As my frequent readers would have noticed already, I have been diving into NoSQL databases recently – in particular Document Databases. But why do we need NoSQL databases in the first place. Surely the relational databases we have been using work fine – in fact they work very well in most situations.
The problem with them is they don’t always scale very well – and when I mean scale, I mean scale really big – across multiple nodes in a cluster. I alluded to this in the first post in this series, but as an aside I have decided to explore why in further detail in this post.
It all comes down to the CAP (or Consistency, Availability and Partition Tolerance) Theorem. This theorem states that when working with distributed systems you can only achieve two of the three goals, so you need to decide what is important to you.
If Consistency is most important then you would choose a relational database which excels at Consistency. Examples of when Consistency would be important are in financial systems or nuclear power stations, where it is critical that every piece of data is accounted for.
However, in most cases, “eventual consistency” is all that matters. For example in a content management system if a Page Editor updates a page it is not critical that every user sees that change immediately, as long as at some time in the near future (seconds or minutes) the update is visible.
In most applications it is more important that some version of the data is available at all times – i.e. the A or Availability of the CAP theorem. In systems that focus on Availability, server uptime is more important than the exact version of the data.

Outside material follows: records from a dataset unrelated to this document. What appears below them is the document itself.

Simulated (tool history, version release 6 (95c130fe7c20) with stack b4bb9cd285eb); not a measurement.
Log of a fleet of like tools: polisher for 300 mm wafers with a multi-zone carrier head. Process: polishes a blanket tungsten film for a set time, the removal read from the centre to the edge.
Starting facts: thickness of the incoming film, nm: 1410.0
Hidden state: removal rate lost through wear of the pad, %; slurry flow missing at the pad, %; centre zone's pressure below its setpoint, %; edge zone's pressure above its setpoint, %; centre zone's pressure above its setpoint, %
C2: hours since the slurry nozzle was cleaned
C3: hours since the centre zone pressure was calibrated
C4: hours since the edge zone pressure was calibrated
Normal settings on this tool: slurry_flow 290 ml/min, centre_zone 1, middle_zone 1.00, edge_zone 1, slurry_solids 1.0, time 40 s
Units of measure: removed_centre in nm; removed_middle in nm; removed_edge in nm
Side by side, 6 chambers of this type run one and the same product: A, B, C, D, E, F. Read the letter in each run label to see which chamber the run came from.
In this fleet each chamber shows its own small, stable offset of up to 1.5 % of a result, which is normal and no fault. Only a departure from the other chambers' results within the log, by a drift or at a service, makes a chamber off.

Finally, the P or Partition Tolerance defines the ability of the data to be distributed (partitioned) across multiple servers – this allows for hugely scalable systems, like Google or Facebook.
Document Databases (as with most NoSQL databases) excel at the A (Availability) and P (Partition Tolerance) corners of the triad and so are less good at Consistency - eventual consistency is good enough.
Thus Document Databases are fast and can scale, but would never be used to run a financial system or a nuclear power station.